Nice post, decent guide to music software. There's two you left out I think, these being Sony Acid and NI Reaktor. Acid is great for chopping and changing beats, for editing breaks and that sort of thing with no real fussy production hassle, just straght to it, equally good for lifting samples. Reaktor on the other hand is a beast of a machine, to get a sense of what is possible with it check out the video and interview with Planet Mu's Tim Exile which I blogged over here

http://soundtracksforthem.blogspot.com/2006/03/interview-and-video-of-tim-exile-on.html

robin said...

I have a paragraph on ACID in the first part of my article.

As for Reaktor, it is a brilliant piece of software which I own and use for much of my music. However, it is not in the category of multitrack editors I am considering here. Furthermore, it is outside the price range under discussion. I do hope to write about it at a later date.

Anonymous said...

i'm a powertracks user, and ive used many other of the packages you mention.
in my opinion you havent spent the time in working with this package that is used by lots of studios
to even start to appreciate it.
otherwise you would understand the huge value for money it gives you.
i would choose it over anything else including pro tools.
forgetting the fact you didnt even notice the detailed midi features and clever stuff in the piano roll.
or the fact if i'm a midi guitarist
i have a guitar display.
you didnt even mention some of the clever audio features like the massive number of fx plug ins included in the package.
or the included for free real time analyser which is very usefull for recording engineers.
many of the packages you mention use dongles which are a pain in the rear. powertracks doesnt.
as to the archaic comment.
i value the display as it is because it doesnt chew up pc resources like some audio software. thus powertracks can work on brain dead lousy pc's and power monsters.
you forgot to mention also a very definite powertracks positive.
the thing runs day in and out solidly and never crashes on me.
the feature range is massive.
and from your review its obvious you never really looked at in detail.
as to asio. windows kernel audio is so good now with wdm drivers,
i dont bother with asio.

sign me.
a recording engineer whose been around the recording block more than a few times .
i give a very low rating on your review.

robin said...

Anonymous: I recognise that everyone has a favourite application and I thank you for writing in to defend yours. I would be happy if these articles turned into a discussion or debate as I do not think there is always one correct answer. That's why my final line was "Pick a product and make some music."

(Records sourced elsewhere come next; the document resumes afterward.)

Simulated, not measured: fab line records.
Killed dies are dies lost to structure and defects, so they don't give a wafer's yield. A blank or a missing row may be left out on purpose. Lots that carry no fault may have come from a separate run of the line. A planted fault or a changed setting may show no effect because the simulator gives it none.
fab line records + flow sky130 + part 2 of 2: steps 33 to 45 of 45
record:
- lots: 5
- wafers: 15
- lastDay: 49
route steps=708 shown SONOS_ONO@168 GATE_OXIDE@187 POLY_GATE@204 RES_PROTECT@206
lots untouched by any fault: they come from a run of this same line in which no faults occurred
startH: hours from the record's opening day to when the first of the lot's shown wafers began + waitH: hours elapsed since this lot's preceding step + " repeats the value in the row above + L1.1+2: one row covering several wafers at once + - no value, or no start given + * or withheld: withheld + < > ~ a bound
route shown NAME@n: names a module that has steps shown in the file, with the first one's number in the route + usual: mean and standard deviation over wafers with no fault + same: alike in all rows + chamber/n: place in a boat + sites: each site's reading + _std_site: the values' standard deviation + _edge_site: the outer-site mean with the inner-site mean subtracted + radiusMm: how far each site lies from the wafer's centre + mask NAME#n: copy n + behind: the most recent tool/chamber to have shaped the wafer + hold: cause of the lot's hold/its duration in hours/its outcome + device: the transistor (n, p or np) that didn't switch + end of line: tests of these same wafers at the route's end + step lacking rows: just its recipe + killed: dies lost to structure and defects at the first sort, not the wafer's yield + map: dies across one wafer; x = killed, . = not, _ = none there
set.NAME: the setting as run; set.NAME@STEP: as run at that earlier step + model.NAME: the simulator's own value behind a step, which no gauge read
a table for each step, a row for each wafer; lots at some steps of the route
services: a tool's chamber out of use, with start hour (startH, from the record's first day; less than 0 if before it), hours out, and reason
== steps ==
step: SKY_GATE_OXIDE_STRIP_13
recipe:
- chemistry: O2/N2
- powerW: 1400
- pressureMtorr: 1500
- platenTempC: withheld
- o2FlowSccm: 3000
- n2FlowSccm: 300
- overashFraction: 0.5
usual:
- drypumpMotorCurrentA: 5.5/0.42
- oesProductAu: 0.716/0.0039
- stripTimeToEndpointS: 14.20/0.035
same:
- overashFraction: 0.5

Any of the software I mentioned will do. I didn't bother including totally crap products! I hope you can see that by including Powertracks I am promoting it more than 99% of reviewers. It also looks like I am completely disparaging n-Track Studio, whereas in fact I actually paid for some time ago. So I must have thought it was good for something!

I had no room to go into its feature set, so I'm glad you took the time to add some details. The guitar view, which I should have at least mentioned, is especially notable.

For me the lack of ASIO (until version ten!) was a knock on the head. If you have not needed it then fine, but many pro and semi-pro cards simply require that driver to get down to sub-10ms latencies. WDM is a relatively new kid on the block.

georgeagain1 said...

powertracks

I would like too know more about this program, powertracks. I've been going through Magix Studio and found that it's really heavy on my processor. However this shouldn't be a problem for too long as I'm upgrading my memory on my computer soon. As for powertracks, I have a lot of questions from an engineer's view point. What does it include for editing? The writer above said it has an RTA. This got my attention along with the easy part on the porcessor. Does it have a built-in noise generator? How about a 1k slate? What about compression? Does it have RMS and peak modes? How about effects? what type of EQ does it have? One thing I've noticed with Magix Studio 7 is when you go too edit a single track with EQ, the first thing that pops up is a
graphice EQ ... What's this all about? I haven't ever used a graphice EQ for anything other than
tunning the room I'm in, NOT THE INSTRUMENTS! Why did they give this option and not parametric I have no clue. Now back to my questions on powertracks. How many tracks can you load in at once 8,16,24,32 or more? Can you mix in realtime? Does it have it's own multi Channel mixer in realtime?

Magix Studio seems too be very professional. But it can be heavy on a systems processor. Someone plase let me know about the features of powertracks if possible.